In addition, in 2007, Majic Wheels commenced a capital formation activity to effect a Registration Statement on Form S-1 with the Securities and Exchange Commission, and raised capital of up to $160,000 from a self-underwritten offering of 20,000,000 (post forward stock split) shares of newly issued common stock in the public markets. The Registration Statement on Form S-1 was filed with the SEC on November 27, 2007, and declared effective on February 22, 2008. On April 15, 2008, Majic Wheels completed an offering of its registered common stock as explained in Note 5.
Unaudited Interim Financial Statements
The interim financial statements of Majic Wheels as of September 30, 2010, and December 31, 2009, and for the three and nine months ended September 30, 2010, and 2009, and cumulative from inception, are unaudited. However, in the opinion of management, the interim financial statements include all adjustments, consisting only of normal recurring adjustments, necessary to present fairly the Companys financial position as of September 30, 2010, and December 31, 2009, and the results of its operations and its cash flows for the three and nine months ended September 30, 2010, and 2009, and cumulative from inception. These results are not necessarily indicative of the results expected for the calendar year ending December 31, 2010. The accompanying financial statements and notes thereto do not reflect all disclosures required under accounting principles generally accepted in the United States of America. Refer to the Companys audited financial statements as of December 31, 2009, filed with the SEC for additional information, including significant accounting policies.
Cash and Cash Equivalents
For purposes of reporting within the statements of cash flows, the Company considers all cash on hand, cash accounts not subject to withdrawal restrictions or penalties, and all highly liquid debt instruments purchased with a maturity of three months or less to be cash and cash equivalents.
Revenue Recognition
The Company is in the development stage and has yet to realize revenues from planned operations. Revenues will be recognized for financial reporting purposes when there is persuasive evidence of an agreement or contract, contract milestones have been met or delivery has occurred, acceptance has been approved by the customer, the fee is fixed or determinable, and collection of the related receivable is probable.
4
MAJIC WHEELS CORP.
(A DEVELOPMENT STAGE COMPANY)
NOTES TO FINANCIAL STATEMENTS
SEPTEMBER 30, 2010, AND 2009
(Unaudited)
Patent Rights
The Company obtained the licensing rights to a United States patent from Michael Taft, inventor, on June 21, 2007. The Company incurred $3,766 in costs associated with the Patent Licensing Agreement. The costs incurred to acquire the patent rights are being amortized over the five-year term of the Agreement. On October 19, 2009, the Company incurred $3,282 in costs associated with the Patent Licensing Agreement. The costs incurred to acquire the patent rights were being amortized over the 17-year term of the Agreement. As of July 20, 2010, the Company changed its business plan to the roll off dumpster and junk removal business. As a result, the cost and accumulated amortization related to the Patent Rights were written off to expense.

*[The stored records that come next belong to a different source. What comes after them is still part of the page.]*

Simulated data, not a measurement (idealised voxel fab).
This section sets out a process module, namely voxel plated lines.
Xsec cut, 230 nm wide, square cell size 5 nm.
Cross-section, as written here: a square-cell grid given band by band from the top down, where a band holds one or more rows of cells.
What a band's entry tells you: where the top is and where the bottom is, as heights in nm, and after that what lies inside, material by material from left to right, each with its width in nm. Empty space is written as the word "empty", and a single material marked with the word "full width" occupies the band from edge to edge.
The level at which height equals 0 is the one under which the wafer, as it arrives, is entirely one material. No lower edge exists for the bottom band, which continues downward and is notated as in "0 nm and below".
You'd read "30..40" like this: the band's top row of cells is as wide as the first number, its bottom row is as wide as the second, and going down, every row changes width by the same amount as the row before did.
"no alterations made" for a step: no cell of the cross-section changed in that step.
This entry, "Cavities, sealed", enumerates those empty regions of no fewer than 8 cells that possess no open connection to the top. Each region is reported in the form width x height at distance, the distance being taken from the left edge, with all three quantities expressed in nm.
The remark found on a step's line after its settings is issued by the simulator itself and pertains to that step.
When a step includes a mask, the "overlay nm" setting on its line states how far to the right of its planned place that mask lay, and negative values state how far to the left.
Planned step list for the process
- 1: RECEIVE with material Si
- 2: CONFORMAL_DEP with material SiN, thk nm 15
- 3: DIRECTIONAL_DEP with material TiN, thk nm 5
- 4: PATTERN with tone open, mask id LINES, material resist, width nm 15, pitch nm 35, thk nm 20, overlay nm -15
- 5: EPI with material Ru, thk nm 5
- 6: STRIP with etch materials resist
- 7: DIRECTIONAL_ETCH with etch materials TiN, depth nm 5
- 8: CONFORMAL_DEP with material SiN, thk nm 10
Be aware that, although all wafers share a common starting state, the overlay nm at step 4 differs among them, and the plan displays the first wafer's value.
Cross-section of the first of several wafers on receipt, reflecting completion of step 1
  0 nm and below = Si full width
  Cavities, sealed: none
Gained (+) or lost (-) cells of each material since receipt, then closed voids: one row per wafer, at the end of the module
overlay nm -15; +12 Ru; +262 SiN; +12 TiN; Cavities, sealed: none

Impairment of Long-Lived Assets
The Company evaluates the recoverability of long-lived assets and the related estimated remaining lives at each balance sheet date. The Company records an impairment or change in useful life whenever events or changes in circumstances indicate that the carrying amount may not be recoverable or the useful life has changed. For the three and nine months ended September 30, 2010, and 2009, no events or circumstances occurred for which an evaluation of the recoverability of long-lived assets was required.
Loss Per Common Share
Basic loss per share is computed by dividing the net loss attributable to the common stockholders by the weighted average number of shares of common stock outstanding during the period. Diluted loss per share is computed similar to basic loss per share except that the denominator is increased to include the number of additional common shares that would have been outstanding if the potential common shares had been issued and if the additional common shares were dilutive. There were no dilutive financial instruments issued or outstanding for the three or nine months ended September 30, 2010, and 2009.
Deferred Offering Costs
The Company defers as other assets the direct incremental costs of raising capital until such time as the offering is completed. At the time of the completion of the offering, the costs are charged against the capital raised. Should the offering be terminated, deferred offering costs are charged to operations during the period in which the offering is terminated.
Income Taxes
The Company accounts for income taxes pursuant to the Financial Accounting Standards Boards (FASB) Accounting Standards Codification (ASC) Topic 740, Income Taxes (Topic 740). Under Topic 740, deferred tax assets and liabilities are determined based on temporary differences between the basis of certain assets and liabilities for income tax and financial reporting purposes. The deferred tax assets and liabilities are classified according to the financial statement classification of the assets and liabilities generating the differences.
The Company maintains a valuation allowance with respect to deferred tax assets. The Company establishes a valuation allowance based upon the potential likelihood of realizing the deferred tax asset and taking into consideration the Companys financial position and results of operations for the current period. Future realization of the deferred tax benefit depends on the existence of sufficient taxable income within the carryforward period under the Federal tax laws.
Changes in circumstances, such as the Company generating taxable income, could cause a change in judgment about the realizability of the related deferred tax asset. Any change in the valuation allowance will be included in income in the year of the change in estimate.
2
MAJIC WHEELS CORP.
(A DEVELOPMENT STAGE COMPANY)
NOTES TO FINANCIAL STATEMENTS
SEPTEMBER 30, 2010, AND 2009
(Unaudited)
Fair Value of Financial Instruments
The Company estimates the fair value of financial instruments using the available market information and valuation methods. Considerable judgment is required in estimating fair value. Accordingly, the estimates of fair value may not be indicative of the amounts the Company could realize in a current market exchange. As of September 30, 2010, and December 31, 2009, the carrying value of the Companys financial instruments approximated fair value, due to the short-term maturity of these instruments.
Estimates
The financial statements are prepared on the basis of accounting principles generally accepted in the United States of America. The preparation of financial statements in conformity with generally accepted accounting principles requires management to make estimates and assumptions that affect the reported amounts of assets and liabilities as of September 30, 2010, and December 31, 2009, and expenses for the three and nine months ended September 30, 2010, and 2009, and cumulative from inception. Actual results could differ from those estimates made by management.
(2)
Development Stage Activities and Going Concern
The Company is currently in the development stage, and its business plan has been changed to the roll off dumpster and junk removal business.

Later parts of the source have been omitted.